Marshal is a data serialization format used in the standard library of Python. It is more primitive, but it might be faster.
As a simple test, we take the feature data for g_word_utf8
.
It is a map from the numbers 1 to 426584 to Hebrew word occurrences (Unicode strings).
In Text-Fabric we have a representation in plain text and a compressed, pickled representation.
Pickle is faster. Loading gzipped, pickled data is much faster than loading gzipped, marshalled data.
The size of the marshal uncompressed serialization is much bigger than the TF text representation.
The size of the gzipped marshal serialization is approximately the same as the gzipped, pickled TF serialization.
name | kind | size | load time |
---|---|---|---|
g_word_utf8.tf | tf: plain unicode text | 5.4 MB | 1.6 s |
g_word_utf8.tfx | tf: gzipped binary | 3.2 MB | 0.2 s |
g_word_utf8.joblib | marshal: uncompressed | 9.2 MB | 0.8 s |
g_word_utf8.joblib.gz | marshal: gzipped | 3.3 MB | 3.0 s |
We do not see reasons to replace the TF feature data serialization by marshal.
import os
import gzip
import marshal
import pickle
from tf.fabric import Fabric
GZIP_LEVEL = 2 # same as used in Text-Fabric
VERSION = 'c'
BHSA = f'BHSA/tf/{VERSION}'
PARA = f'parallels/tf/{VERSION}'
TF = Fabric(locations='~/github/etcbc', modules=[BHSA, PARA])
api = TF.load('')
api.makeAvailableIn(globals())
This is Text-Fabric 5.5.22 Api reference : https://annotation.github.io/text-fabric/Api/Fabric/ Tutorial : https://github.com/annotation/text-fabric/blob/master/docs/tutorial.ipynb Example data : https://github.com/annotation/text-fabric-data 117 features found and 0 ignored 0.00s loading features ... | 1.60s T g_word_utf8 from /Users/dirk/github/etcbc/BHSA/tf/c 6.02s All features loaded/computed - for details use loadLog()
The load time is ~ 1.6 seconds.
But during this time, the textual data has been compiled and written to a binary form. Let's load again.

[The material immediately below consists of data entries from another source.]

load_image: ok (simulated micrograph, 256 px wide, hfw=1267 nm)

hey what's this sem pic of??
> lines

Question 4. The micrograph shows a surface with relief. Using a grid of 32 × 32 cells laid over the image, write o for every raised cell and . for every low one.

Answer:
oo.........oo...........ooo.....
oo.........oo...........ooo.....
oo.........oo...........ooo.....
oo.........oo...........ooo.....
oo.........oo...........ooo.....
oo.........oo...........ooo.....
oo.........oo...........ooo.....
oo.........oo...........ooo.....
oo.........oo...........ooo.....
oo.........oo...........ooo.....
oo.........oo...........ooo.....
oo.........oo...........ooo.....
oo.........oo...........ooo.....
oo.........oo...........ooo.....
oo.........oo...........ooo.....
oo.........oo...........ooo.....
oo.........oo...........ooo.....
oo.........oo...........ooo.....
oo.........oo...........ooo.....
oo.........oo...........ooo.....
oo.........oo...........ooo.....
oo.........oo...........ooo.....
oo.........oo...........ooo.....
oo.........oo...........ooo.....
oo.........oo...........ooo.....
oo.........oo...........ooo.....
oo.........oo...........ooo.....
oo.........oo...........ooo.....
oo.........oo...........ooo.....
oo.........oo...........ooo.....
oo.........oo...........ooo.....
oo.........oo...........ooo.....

TF = Fabric(locations='~/github/etcbc', modules=[BHSA, PARA])
api = TF.load('')
api.makeAvailableIn(globals())
This is Text-Fabric 5.5.22 Api reference : https://annotation.github.io/text-fabric/Api/Fabric/ Tutorial : https://github.com/annotation/text-fabric/blob/master/docs/tutorial.ipynb Example data : https://github.com/annotation/text-fabric-data 117 features found and 0 ignored 0.00s loading features ... 4.65s All features loaded/computed - for details use loadLog()
loadLog()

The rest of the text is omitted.